This level of mind control has not been achieved by brute government
force but has been made possible by the cooperation of the mass media.
Without it, the state would not have been able to achieve this level of
automatic self-policing of thought and speech.

Political parties used to represent real constituencies of interests and
opinions. To operate, they needed extensive local organisations, largely
staffed by volunteers giving their time and effort for the cause and for
their perceived self interest.

With the advent of sophisticated mass media manipulation, that is all
very old fashioned and unnecessary. Activist members expected to have
their opinions heard and debated at meetings and national conferences -
the antithesis of the modern, smooth projection of the party and leader,
united behind the carefully crafted phrases and logo-branded programme
and message. Party members can be very inconvenient for the leadership.
The full weight of anti terrorist legislation was brought down on an old
gentleman who dared to shout "rubbish!" at a Labour Party Conference. In
the late Nineties, a senior UKIP figure of the day told me "Why should
we want more members? They only create expense". He was certainly on the
ball with regard to the way the main parties are organised today.

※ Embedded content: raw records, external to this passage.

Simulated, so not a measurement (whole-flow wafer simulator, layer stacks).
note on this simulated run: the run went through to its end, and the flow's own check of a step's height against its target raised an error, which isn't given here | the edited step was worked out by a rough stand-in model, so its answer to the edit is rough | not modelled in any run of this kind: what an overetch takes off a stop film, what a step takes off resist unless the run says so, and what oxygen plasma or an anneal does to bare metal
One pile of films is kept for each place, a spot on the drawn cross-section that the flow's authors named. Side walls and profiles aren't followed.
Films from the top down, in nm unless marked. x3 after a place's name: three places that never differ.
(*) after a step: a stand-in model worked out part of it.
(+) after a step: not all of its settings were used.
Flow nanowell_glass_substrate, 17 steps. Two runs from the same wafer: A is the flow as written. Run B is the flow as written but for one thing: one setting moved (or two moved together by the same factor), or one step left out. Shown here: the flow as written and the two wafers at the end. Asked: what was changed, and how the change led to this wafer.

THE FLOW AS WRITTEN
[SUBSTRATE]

Parties are now marketing brands, dependent on the perceptions which
they create through the media. In exchange for franchised use of the
brand, politicians largely surrender their independence of speech and
action. The bargain is "Toe the line and we will get you elected and
keep you there".

The Leveson enquiry is revealing the astonishing licence which the
"Fourth Estate" has been granted by the political class. Newspapers and
other media outlets would never have dared to behave in the way they
have done, if they had not had a nod and a wink from politicians
ultimately responsible for their regulation. Close social relationships
were fostered between cabinet ministers and editors. This is rather
different from a newspaper proprietor occasionally lunching with a
minister. Now, media and politics are essentially mutually dependent
parts of the same increasingly corrupt, manipulative business.

Real parliamentary reporting has almost disappeared from serious
newspapers. It used to be a mainstay of the broadsheets but, in an era
of soundbites, it is beyond the capacity of the average reader to
absorb. Additionally, the whole parliamentary process has become a
charade with the real decisions made elsewhere. So most debate is a
ritualised sham, like the circus around Prime Minister's Question Time.
Where in the Commons today would you find an orator of principle and
passion who could bring MPs from their bars and offices just to listen
to the performance, knowing it would be something significant?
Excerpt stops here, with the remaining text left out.